San Bartolomé is the oldest school in Bogotá which laid the first stone to the later universities such as Universidad Nacional and Javeriana. Dr. Dunia Urrego suggested this school as a context for collaborative dialogue. This process began with a number of meetings with the Dean, Father Juan Manuel and the Director Wilson Alonso.
The first meeting was based on a presentation of the project and previous projects I have done in order to illustrate examples for possible ideas of interest. There was a shared interest in collaborative practices in order to generate between spaces for reflection, creation and exchange. In the school, some teachers had made pilot programs experimenting with pedagogy using transversal programs trying to implement interdisciplinary projects, creative forms of engagement and experiential and multisensorial processes with nature. This ground was a “meeting point” from which a number of meetings took place in order to think collectively on ideas and structures that could be applied in the classroom and furthermore structures at the school.

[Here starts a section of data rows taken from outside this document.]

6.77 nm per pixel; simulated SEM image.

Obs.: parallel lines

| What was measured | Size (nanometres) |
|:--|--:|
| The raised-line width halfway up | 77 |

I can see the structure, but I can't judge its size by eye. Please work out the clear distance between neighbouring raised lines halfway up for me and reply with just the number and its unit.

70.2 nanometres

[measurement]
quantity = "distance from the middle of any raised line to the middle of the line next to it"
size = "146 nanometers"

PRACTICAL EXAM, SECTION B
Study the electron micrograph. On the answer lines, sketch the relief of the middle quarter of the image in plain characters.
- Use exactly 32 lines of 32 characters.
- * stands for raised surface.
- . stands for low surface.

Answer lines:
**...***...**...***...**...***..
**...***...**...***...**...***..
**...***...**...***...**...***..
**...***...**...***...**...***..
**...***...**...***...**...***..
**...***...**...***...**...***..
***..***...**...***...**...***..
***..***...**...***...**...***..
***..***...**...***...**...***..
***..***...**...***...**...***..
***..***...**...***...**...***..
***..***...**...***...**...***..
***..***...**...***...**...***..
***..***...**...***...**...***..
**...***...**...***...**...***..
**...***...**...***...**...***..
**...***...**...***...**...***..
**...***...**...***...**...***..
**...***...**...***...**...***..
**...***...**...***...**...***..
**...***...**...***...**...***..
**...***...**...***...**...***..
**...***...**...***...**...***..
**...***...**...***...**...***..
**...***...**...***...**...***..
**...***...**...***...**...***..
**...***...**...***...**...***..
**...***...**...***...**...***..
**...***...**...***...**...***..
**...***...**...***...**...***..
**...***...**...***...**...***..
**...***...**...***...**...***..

On the 10th of July there was an official event I was invited to. The first day of school for the students where I gave a talk to the students (in the morning) and teachers (in the afternoon) at the main auditorium of the school. This event aimed to generate a discussion about the concepts of interest explained above. The format of the program was a dialogue between me as an artist and Dr. Fabrice Gamboa, mathematician at the Toulouse University working with artificial intelligence. This talk on disciplinary worlds far from each other collided in a number of concepts and principles for action in particular the need to collaborative. The number of questions and comments were overwhelming and I believe we all learnt from this exchange.
Photos provided by San Bartolomé visual archive
The process continued by a shared research with the teacher Daniel who is currently running an outdoors activity at the forest and aims to apply concepts discussed together.
In addition, I led a number of workshops at the theatre group run by the teacher Viviana Suarez, coordinator of the arts department. This workshop focused on the concept of forest and the aim was to represent a forest ecosystem from a multisensorial experimental form of engagement.
The first activity began with memories as ramifications of the forest by drawing personal stories and connections between them as a group. Many of them haven’t had many experiences at the forest and responses were:
“It is hard to leave Bogota’s commitments”
“Life at the city is busy”
“The forest is far from where I live”
This introduction led to an activity of representing a plant or a tree they would like to be. After choosing this plant they had to draw it and describe its attributes that each person can identify and relate to. Participants were distributed in small groups.
Having had that introductory experience the next task was to represent the “collective ecosystem” by embodying the plant, in other words, they had to move across the room between other plants to choose a spot with the ideal conditions to live. For this there is a need to consider light, levels of humidity, distance from water sources, “what other plants and trees around can bring to me as this plant?”, etc.
This collective performance to “plant ourselves” and become the chosen plant/tree made them take a number of relational decisions including: how and where do I place my body? what kind of “figure” will be the position for the rest of my life? Who is going to be my closest companion for life?, etc. For example, in one hand some plants decided to be sheltered, almost hidden with the need of protection and on the other hand some others were very prominent and visible. Some remained lonely others within groups, some were the highest their body allowed them, others became tinny and closer to the ground.
Some decided to include weather conditions such as wind represented with subtle movement in their arms (branches) which after time was adopted by other species in the room.
The following step was the creation of a soundscape for this forest. Each plant or tree chose a sound recorded individually. The collection of these sounds become a collective soundscape that leds the following session where they are asked to perform those sounds having in mind all the already made steps.
The process continues from the distance where I help guide further tasks to enlarge the complexity of this ecosystem; an ecosystem at continuous change, resilient to eventualities where time frames become naturally expanded where all individual changes have an impact in the other specimens in this ecosystem and beyond.
This activity offered the possibility to expand awareness of the “natural surroundings” and the complex relational decisions of becoming “a natural ecosystem”. These activities were an experimental research process that put in practice some ideas in order to further elaborate them for the event Disonancia Sugerida.